To many, the worlds of jazz and classical music may be parallel lines, but they don’t ever converge. Magne Thormodsæter’s aptly titled L’arte della persuasione is quite literally an attempt to convince you otherwise. A 35-minute story told in five acts; it pits a high-caliber classical ensemble against a jazz group to observe the outcome. The result is captivatingly unclassifiable. As much a compositional tour de force as an experiment with uncertain outcome, ECM-alumni, bassist, and in-demand session musician Thormodsæter has created a magical fusion defying the laws of theoretical gravity.
It was a kind of magic which came with a distinct danger of derailing. “I put musicians from these two worlds together in one room and made them play the score for the first time right there,” Thormodsæter recounts from his studio at Bergen university, where he now teaches as a professor, “We instructed the strings with classical terms, and then trusted the ears of the jazz musicians to work things out in the moment. I honestly didn’t know what would happen.” He pauses for a moment. “It did make me quite nervous.”
Although Thormodsæter fully composed L’arte della persuasione, its approach spans a bridge between compositional and improvisational aspects. On the one hand, it takes in the harmonic and melodic language of the written Western tradition. At the same time, at different points, the score provides the musicians with cues – or permissions – to act spontaneously, in close conjunction with the leader of that particular section. The work thus has a modular component to it and will never sound the exact same way twice.
Favouring invention and discovery, the base of the music is simple: people meet, things happen. This, too, is what happened during the sessions. Gradually, the musicians began moving towards each other, overcoming their initial reservations. It forced the classical performers to leave the score behind at times and the jazz musicians to stick to it closer than ever before. As the process intensified, they turned into creators themselves, sculpting the shape of the piece in the moment. They were truly making it “their own.”
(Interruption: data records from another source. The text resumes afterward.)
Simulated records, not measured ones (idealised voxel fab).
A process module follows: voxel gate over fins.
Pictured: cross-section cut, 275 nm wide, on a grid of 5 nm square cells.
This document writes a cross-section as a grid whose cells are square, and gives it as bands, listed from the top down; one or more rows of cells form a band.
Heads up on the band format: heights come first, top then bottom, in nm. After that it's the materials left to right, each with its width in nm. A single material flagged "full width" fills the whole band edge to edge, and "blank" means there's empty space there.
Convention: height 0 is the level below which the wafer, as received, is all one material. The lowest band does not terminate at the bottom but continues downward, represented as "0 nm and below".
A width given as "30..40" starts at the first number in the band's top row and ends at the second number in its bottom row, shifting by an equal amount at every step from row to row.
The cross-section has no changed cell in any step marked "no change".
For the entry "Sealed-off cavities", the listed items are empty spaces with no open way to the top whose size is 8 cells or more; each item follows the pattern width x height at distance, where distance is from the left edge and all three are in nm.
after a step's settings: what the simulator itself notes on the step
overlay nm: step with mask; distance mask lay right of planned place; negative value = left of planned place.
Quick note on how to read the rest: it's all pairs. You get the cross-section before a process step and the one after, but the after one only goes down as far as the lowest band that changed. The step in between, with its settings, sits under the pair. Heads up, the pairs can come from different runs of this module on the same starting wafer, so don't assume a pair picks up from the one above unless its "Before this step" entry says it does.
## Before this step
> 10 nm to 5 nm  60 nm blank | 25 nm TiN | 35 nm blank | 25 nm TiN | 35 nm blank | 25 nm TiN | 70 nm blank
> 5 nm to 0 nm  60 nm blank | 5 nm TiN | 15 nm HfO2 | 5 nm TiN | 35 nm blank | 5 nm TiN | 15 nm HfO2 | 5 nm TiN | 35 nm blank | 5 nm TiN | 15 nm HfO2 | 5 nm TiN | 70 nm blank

“When we started out as students at university, we would constantly have these discussions between classical and jazz students about who held the claim to the highest art,” Thormodsæter remembers, “It was really silly if I think back on it.” To him, the current trend towards unity and border-crossing is as exciting as it is a logical continuation of the deconstructions by Stravinsky and Miles Davis’s later work – which his own music acknowledges as much as it references Bach.
An explorative work, L’arte della persuasione nonetheless feels entirely organic. Maybe that’s because the forces of gravity have been bending the parallel lines of classical and jazz for over a century. Here, they are finally converging with the full force of a beautiful blow.